Structural barriers in AP US Government

In AP Gov, structural barriers are legal and institutional obstacles built into the election system, like restrictive voter ID laws, limited polling hours, registration rules, and winner-take-all districts, that reduce voter turnout and limit third-party and independent candidate success.

Verified for the 2027 AP US Government examLast updated June 2026

What are structural barriers?

Structural barriers are obstacles baked into the rules of the election system itself, not into voters' heads. The CED uses the term in two places, and you need both. In Topic 5.2 (Voter Turnout), structural barriers are state-controlled election rules that make voting harder for some people: limited polling hours, voter ID laws, uneven funding for polling places and workers, restrictions on mail-in, absentee, and early voting, and registration deadlines that vary by state. Because the Constitution lets states run their own elections, a voter in one state can face a totally different obstacle course than a voter next door.

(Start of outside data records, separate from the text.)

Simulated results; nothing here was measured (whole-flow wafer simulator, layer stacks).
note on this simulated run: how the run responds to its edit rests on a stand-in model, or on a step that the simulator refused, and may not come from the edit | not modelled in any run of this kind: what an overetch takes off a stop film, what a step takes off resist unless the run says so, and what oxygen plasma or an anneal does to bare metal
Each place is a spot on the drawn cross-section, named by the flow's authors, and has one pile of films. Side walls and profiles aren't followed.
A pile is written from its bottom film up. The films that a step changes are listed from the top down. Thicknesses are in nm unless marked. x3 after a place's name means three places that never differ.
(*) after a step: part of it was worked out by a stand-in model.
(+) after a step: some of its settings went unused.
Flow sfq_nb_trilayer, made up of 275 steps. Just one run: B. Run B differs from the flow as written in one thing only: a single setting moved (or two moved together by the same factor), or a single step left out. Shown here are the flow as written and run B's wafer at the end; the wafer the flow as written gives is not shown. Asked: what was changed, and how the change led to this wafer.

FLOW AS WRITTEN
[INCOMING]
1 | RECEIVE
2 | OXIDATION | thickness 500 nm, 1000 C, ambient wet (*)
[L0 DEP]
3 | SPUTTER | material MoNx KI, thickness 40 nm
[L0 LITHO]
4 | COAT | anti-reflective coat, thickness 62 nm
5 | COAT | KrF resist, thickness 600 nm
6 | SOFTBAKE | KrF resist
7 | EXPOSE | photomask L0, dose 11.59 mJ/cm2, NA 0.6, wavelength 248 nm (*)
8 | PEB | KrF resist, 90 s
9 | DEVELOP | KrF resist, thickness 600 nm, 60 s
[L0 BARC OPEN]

In Topic 5.5 (Third-Party Politics), the same term describes a different barrier with the same logic. Winner-take-all voting districts mean a candidate who gets 19% of the vote nationwide can win zero electoral votes and zero seats. Compared to proportional systems, where 19% of the vote earns roughly 19% of the seats, winner-take-all structurally locks in the two-party system. Add in the major parties' habit of absorbing popular third-party ideas into their own platforms, and minor parties hit a wall that has nothing to do with how good their ideas are.

Why structural barriers matter in AP® Gov

This term sits at the heart of Unit 5 (Political Participation) and directly supports two learning objectives. AP Gov 5.2.A asks you to explain the roles that individual choice and state laws play in voter turnout, and structural barriers are the 'state laws' half of that equation (alongside political efficacy and demographics on the individual side). AP Gov 5.5.A asks you to explain how structural barriers affect third-party and independent candidate success, where winner-take-all districts are the textbook answer. The big idea connecting both: the design of the system shapes who participates and who can win, independent of what any individual voter wants. That's a classic AP Gov argument, and the exam loves asking you to make it.

How structural barriers connect across the course

Political Efficacy and Voter Turnout (Unit 5)

Structural barriers and political efficacy are the two sides of the turnout coin in 5.2.A. Barriers are external (the state makes voting harder), while efficacy is internal (you believe your vote matters or you don't). They also feed each other, because repeatedly hitting barriers can drain a voter's sense of efficacy.

Winner-Take-All vs. Proportional Systems (Unit 5)

Winner-take-all districts are the single most-tested structural barrier in Topic 5.5. In a proportional system, a third party with 15% support gets seats; in the U.S. winner-take-all system, it usually gets nothing. Same voters, same support, completely different outcome, purely because of structure.

Minor Parties and Platform Absorption (Unit 5)

The CED names a sneakier barrier alongside winner-take-all: major parties co-opt third-party agendas. When a single-issue or splinter party gains traction, Democrats or Republicans absorb its signature idea, leaving the minor party with no reason to exist. The third party can 'win' on policy while losing as a party.

Federalism and State-Run Elections (Unit 1)

Structural barriers exist in 50 different versions because federalism gives states control over election administration. That's why polling hours, ID rules, and early voting options vary so much. It's a concrete example of how the constitutional structure from Unit 1 shapes real-world participation in Unit 5.

Are structural barriers on the AP® Gov exam?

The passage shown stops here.